Seeing double: WHS staff bring their mini ‘me’s’ to work

On April 28, WHS took part in what has become a tradition throughout the country: Take your child to work day. According to, the initial iteration of the day called “Take Your Daughter to Work Day,” was launched as an initiative to empower young girls with a wide range of workplace experiences. Now, at WHS, teachers bring their children of all ages to see the inner workings of their job. 

Take Your Child to Work Day provides the unique opportunity for the Child Growth and Development class at WHS to interact with young children. Kimberly Rhodes, who teaches the course, said, “Child Growth is a class that focuses on children’s intellectual, social and emotional development [from birth] through the ages of six, so we don’t have a lot of opportunities to interact with children at that age in this building.”

In preparation for the day, Rhodes tasked her students with crafting an engaging activity that would interest all of the kids. “The goal for my students is to create something that is understandable for the ages of [the] children, and work on their interaction skills with the children during the activity,” she said. 

The result: An engaging scavenger hunt around the school that allowed the high school students to interact with the kids, and also adults along the way, which Rhodes noted to be a key component. Along with that, high school students were exposed to working with kids and how it differs from working with adults. 

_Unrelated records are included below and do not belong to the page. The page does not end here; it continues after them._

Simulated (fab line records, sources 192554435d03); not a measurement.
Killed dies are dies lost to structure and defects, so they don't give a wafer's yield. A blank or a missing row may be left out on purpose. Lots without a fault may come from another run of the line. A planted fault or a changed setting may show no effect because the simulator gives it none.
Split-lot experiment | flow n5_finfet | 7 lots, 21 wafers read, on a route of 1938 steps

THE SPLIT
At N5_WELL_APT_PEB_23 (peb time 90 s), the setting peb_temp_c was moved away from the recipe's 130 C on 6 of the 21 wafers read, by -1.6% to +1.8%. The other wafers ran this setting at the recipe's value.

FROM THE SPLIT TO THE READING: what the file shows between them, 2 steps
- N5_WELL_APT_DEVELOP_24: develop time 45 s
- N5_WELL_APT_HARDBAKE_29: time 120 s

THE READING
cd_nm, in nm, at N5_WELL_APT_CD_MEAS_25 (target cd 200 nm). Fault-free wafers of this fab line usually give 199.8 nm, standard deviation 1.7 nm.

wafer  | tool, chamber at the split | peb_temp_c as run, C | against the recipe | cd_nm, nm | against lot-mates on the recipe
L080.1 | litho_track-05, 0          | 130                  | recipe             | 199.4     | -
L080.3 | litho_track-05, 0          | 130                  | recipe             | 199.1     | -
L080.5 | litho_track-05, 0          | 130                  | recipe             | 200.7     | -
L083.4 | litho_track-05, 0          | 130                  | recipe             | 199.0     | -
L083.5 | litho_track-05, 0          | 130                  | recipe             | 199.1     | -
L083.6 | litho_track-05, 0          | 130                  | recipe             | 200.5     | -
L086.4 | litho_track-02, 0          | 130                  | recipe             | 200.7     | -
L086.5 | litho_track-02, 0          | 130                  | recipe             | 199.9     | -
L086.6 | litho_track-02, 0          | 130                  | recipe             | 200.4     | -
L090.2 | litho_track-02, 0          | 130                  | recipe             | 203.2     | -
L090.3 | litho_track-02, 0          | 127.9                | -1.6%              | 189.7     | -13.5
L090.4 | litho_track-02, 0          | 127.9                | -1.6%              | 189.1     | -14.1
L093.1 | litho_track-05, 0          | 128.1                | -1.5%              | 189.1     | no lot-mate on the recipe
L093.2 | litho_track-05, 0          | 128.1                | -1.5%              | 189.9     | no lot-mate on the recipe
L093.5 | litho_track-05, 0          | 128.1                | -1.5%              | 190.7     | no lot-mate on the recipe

The scavenger hunt, which took place during first period, served as a way to get the kids to tour the school at the beginning of the day. Nine-year-old Jack Scott, son of Math Teacher Jillian Scott, said the scavenger hunt was the highlight of his time at WHS. Younger brother Owen Scott, age seven, said the best part of his day was “probably giving people one hundreds” on assignments. He added, “I want to be the principal in the school.”

Pippa Campbell, age five, daughter of Math Teacher Callie Campbell, said the best part of her day was holding the lizard in Mr. Huhn’s class, while eight-year-old Anetta Malvasio, daughter of Math Teacher Nicole Malvasio, really enjoyed walking to different classes. 

Take Your Child to Work Day also offered many of the children an opportunity to see what it will be like as a high school student one day. “I’m most excited to have a locker and switch to different classes when I’m in high school,” said 10-year-old Lucas Spring, son of Social Studies Teacher Jaqueline Spring.  

It also allowed the kids to see what exactly it is their parents do every day. Lucas said, “I loved watching my mom teach because I think it’s really unique how she teaches.” 

Whether it was for the Child Growth and Development students, the children or the teacher-parents, Take Your Child to Work Day appeared to be a successful and engaging day for all at WHS.